In the spirit of the New Year, and taking inspiration for the "Linux New Year's Resolution", go ahead and post your programming (coding) New Year's Resolution.
Mine is to learn Java and start on C++.
In the spirit of the New Year, and taking inspiration for the "Linux New Year's Resolution", go ahead and post your programming (coding) New Year's Resolution.
Mine is to learn Java and start on C++.
Maybe to finally learn some MDX and DAX; or just skip it and go look at R instead.
Mine is to redo the GUI on some software I wrote that is still in use.
Learn MEAN stack.
Would you happen to mind sharing what the software is? :)
its some software that helps Adams State University's mailroom keep track of all barcoded mail on the college campus. its quite interesting. i have an update server for it, as well as a error server so i get logs from it. surprisingly they still use it. it needs a new GUI pretty badly. mostly for the settings. i am very slow on development with it now a days. mostly when i get on break from school i get something done with it. recently i began working on further seperating the GUI and backend code.
That's some pretty awesome stuff you got there man! Have you ever thought about collaborating with other students to work on it? It might help keep the code maintained properly and could even give you leeway to expand the software to other Universities that are looking for something like this.

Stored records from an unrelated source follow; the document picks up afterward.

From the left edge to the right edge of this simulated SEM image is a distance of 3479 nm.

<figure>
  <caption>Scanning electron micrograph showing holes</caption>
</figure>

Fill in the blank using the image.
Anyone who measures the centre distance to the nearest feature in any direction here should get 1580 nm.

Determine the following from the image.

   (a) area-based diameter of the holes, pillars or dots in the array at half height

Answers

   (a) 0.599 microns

if you notice in the readme, this is the rewrite that i did alone. the original project was me and two other students. it was our first time for many things. 1 dealing with source control. 2 working in a team. 3 having a proper design (sort of proper). not only that but we had something that we actually had to deliver. the other two students, one went on to work as an NSA intern, and the other graduated. i maintained the system for a year with the old source code and then finally just said screw it and started over, ground up, with only my knowledge from the previous work to help me. i would like to expand it to other universities, it has a lot of great features i think. one of which is that it can operate entirely on a single system with zero internet connection. only three things that use internet are the software update, log posting, and email notification. those are all optional features and i think can be turned off (if not i will fix that). when i talked to one of my previous professors he told me to consider pursuing polishing the program up and then making it a commercial endeavor. not something i am super interested in, i kinda more prefer the free aspect of it. but if you want to work on it, or find something wrong then please fork, change and submit a pull request. that is why i dont want to pursue it commercially. then i feel like i have to take away from the world.
and on that note thats the other thing i should work on is getting like gradle or something so compiling the project is little easier for other people
Great one on making it that way. A lot of really good software is being ditched because it won't function without an internet connection. One example I can think of is in the video game industry. I paid $60 for Titanfall. I played it once and never touched it again because I couldn't play on LAN and there was no single player story mode.
Two things regarding commercialization:
There are certain pieces of software (like Easeus Partition Master and Ninite) that offer versions of their software that are free and then the paid versions, have a few more features. However, these extra features, are ones that would only apply to businesses anyway.
You don't even have to make the software paid. You can simply charge the Unis for setting up the software in their system and keeping it updated for them. In this business model, you can keep the software itself completely free (open source and free as in free beer) and get paid to work on it.
Gradle sounds like a really robust piece of software. I hope it can deliver!
that is a good point. products like Citrix XenServer are free but if you want certain support features then you pay for them. i could kinda do the same thing. the program it self is free but if you want custom development or additional support then i could charge.
I'm starting this year with a linux dual boot! woot!
(debian - Awesome wm)
This year I want to shift all my development over to linux. I've been preparing and finding linux solutions for about a year now.
This year I want to learn and refine my JavaScript as well as learning Polymer. I want to better understand some of the common resources use in web app development such as Grunt, Bable, Gulp and others.